“Without the stories we are nothing”.
I’ve always loved that phrase. It appears to have originated from the poetry of Leslie Marmon Silko, but regardless of its provenance. it captures something inherent in the human experience.
This week I happened to catch one of those programs where people bring some family heirloom to an appraiser who inspects and appraises it’s value. In this particular show, a young woman brought in a leather-bound, 1852 edition of Uncle Tom’s Cabin. Glued inside the front cover was a handwritten note from Harriet Beecher Stowe to some young children telling them that she hoped they would learn from her story “to pity the poor and oppressed”. The woman’s ancestors included President Grover Cleveland, which is presumably how the letter came to be written to a young family (the letter was dated 1893 – many years after the publication of the book). The appraiser said the book could retail for between $3,000 – $5,000. The young woman seemed pleased by this information.

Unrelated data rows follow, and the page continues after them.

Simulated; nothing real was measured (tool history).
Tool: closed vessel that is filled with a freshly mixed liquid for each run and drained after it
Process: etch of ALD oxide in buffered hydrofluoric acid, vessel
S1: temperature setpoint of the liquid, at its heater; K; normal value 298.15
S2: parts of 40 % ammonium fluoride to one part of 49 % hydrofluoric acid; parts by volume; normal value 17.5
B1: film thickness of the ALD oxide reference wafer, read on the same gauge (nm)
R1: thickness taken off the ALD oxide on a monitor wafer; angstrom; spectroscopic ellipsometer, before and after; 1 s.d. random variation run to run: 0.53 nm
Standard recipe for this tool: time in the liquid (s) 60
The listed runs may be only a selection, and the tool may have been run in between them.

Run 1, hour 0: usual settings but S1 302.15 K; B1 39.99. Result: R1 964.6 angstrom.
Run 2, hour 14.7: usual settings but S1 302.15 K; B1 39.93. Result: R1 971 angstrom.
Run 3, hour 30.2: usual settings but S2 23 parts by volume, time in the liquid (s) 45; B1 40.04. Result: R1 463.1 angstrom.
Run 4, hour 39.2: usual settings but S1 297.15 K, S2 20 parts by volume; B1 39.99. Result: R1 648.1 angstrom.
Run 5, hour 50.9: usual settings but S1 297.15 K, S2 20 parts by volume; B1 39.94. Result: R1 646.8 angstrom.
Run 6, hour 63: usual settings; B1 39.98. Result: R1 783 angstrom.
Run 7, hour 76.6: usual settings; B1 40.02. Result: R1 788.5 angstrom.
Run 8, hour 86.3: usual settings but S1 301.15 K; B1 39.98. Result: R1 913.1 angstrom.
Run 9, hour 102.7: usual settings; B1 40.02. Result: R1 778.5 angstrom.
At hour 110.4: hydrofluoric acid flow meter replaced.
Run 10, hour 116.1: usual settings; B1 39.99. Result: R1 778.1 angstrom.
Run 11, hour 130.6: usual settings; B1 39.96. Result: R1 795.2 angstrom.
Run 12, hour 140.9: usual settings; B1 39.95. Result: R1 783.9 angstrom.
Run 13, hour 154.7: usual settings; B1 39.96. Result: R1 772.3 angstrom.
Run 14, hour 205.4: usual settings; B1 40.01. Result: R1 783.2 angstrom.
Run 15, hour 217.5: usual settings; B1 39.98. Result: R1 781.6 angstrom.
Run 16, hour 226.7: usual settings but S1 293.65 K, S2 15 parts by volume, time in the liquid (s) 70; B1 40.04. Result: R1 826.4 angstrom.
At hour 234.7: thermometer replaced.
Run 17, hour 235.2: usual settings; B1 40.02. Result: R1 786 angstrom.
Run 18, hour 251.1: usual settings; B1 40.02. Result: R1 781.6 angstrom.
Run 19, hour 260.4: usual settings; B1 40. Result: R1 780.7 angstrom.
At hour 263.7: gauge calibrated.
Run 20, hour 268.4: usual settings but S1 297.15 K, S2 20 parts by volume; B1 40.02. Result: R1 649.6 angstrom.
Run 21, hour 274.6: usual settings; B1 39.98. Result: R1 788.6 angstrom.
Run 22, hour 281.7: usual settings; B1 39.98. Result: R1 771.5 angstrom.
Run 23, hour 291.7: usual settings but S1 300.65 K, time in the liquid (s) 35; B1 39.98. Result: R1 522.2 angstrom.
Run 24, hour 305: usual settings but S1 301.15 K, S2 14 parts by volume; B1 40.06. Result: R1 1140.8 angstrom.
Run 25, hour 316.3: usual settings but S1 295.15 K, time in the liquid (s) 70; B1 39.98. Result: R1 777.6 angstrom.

Here’s my reaction: the book should decline in value by about 80% if she lets it go because she owns the story. She is a direct ancestor of the children to whom the author wrote. Anyone can own a book, but few can own a story.
I often think companies underestimate the power of stories. A company is, after all, a group of human beings engaged in a creative endeavor. When you take employees, customers, competitors and all the other participants in a market and stir them up, you inevitably end up with stories of sacrifice, dishonesty, creativity, dullness, and everything in between.
The same is true for your team at work. When you tell each other the stories about sacrifice and creativity, you reinforce your mutual aspirations. When you tell stories about dishonesty and dullness, you remind each other where lax character and lack of purpose leads.
What stories make your team, your company, interesting? Make sure you are passing them along. Your products and your company will evolve over time, but the stories endure.